Black History Month is a completely inadequate substitute for what is really needed: the integration of black people’s history into the official histories of the societies in which we find ourselves. Indeed, black history is not just for black people. Black history is world history. Racism makes some people want to erase other people’s history. The history of black people must be put on the curriculum.
DEAD WOOD
Which brings me to Jamaica. Black history should be fundamental to our collective identity as a nation. It was Marcus Garvey who warned us that, “A people without the knowledge of their past history, origin and culture is like a tree without roots.” Dead wood – both literally and in the popular Jamaican sense of male impotence. You can create beautiful art out of dead wood. But the tree will no longer produce life.
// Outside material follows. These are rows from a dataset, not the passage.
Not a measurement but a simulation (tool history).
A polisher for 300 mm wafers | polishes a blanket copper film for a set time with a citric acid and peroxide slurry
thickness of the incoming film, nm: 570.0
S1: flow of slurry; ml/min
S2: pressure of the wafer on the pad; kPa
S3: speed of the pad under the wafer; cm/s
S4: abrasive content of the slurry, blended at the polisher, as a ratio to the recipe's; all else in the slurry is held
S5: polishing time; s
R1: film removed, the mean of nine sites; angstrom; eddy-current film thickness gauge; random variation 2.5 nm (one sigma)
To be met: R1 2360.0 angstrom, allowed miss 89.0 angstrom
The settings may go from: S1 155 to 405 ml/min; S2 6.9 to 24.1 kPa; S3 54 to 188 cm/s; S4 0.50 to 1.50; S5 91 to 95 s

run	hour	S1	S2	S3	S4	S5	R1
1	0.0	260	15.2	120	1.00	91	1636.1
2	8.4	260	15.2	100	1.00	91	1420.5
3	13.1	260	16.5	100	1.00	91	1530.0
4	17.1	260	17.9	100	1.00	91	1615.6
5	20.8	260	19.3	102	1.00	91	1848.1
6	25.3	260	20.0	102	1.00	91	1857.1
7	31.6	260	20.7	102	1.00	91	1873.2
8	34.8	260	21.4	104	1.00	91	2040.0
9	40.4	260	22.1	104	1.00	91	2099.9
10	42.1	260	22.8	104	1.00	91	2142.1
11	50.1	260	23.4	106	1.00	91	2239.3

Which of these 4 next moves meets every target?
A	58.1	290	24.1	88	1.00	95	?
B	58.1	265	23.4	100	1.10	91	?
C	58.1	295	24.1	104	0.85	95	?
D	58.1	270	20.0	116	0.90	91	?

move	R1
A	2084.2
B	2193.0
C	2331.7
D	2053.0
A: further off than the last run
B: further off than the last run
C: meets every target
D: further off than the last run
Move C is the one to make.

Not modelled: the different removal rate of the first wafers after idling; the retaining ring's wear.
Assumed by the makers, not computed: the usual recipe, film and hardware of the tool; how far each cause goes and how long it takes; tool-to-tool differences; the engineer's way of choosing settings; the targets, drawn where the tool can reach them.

Believe it or not, history is not a compulsory subject on the curriculum in Jamaica. How could this be? Why do we not want all Jamaican children to know their history? Why are we afraid of the past? On a Schools’ Challenge Quiz some years ago, contestants were asked to name a prophet from August Town. Their answer was Sizzla, their generation’s prophet. It’s not their fault that they didn’t know the ‘right’ answer: Alexander Bedward. The school system had failed them.
Last Friday, Dr Dave Gosse’s brilliant book, Alexander Bedward, the Prophet of August Town: Race, Religion and Colonialism, was launched. The recording is on YouTube at ‘ICS UWI Mona’. Gosse argues that, far from being a madman, Bedward was a powerful black nationalist with a huge following. Like Garvey, he had to be imprisoned. That’s our black history. It’s not about a single month. It’s generations of fierce struggle for full freedom.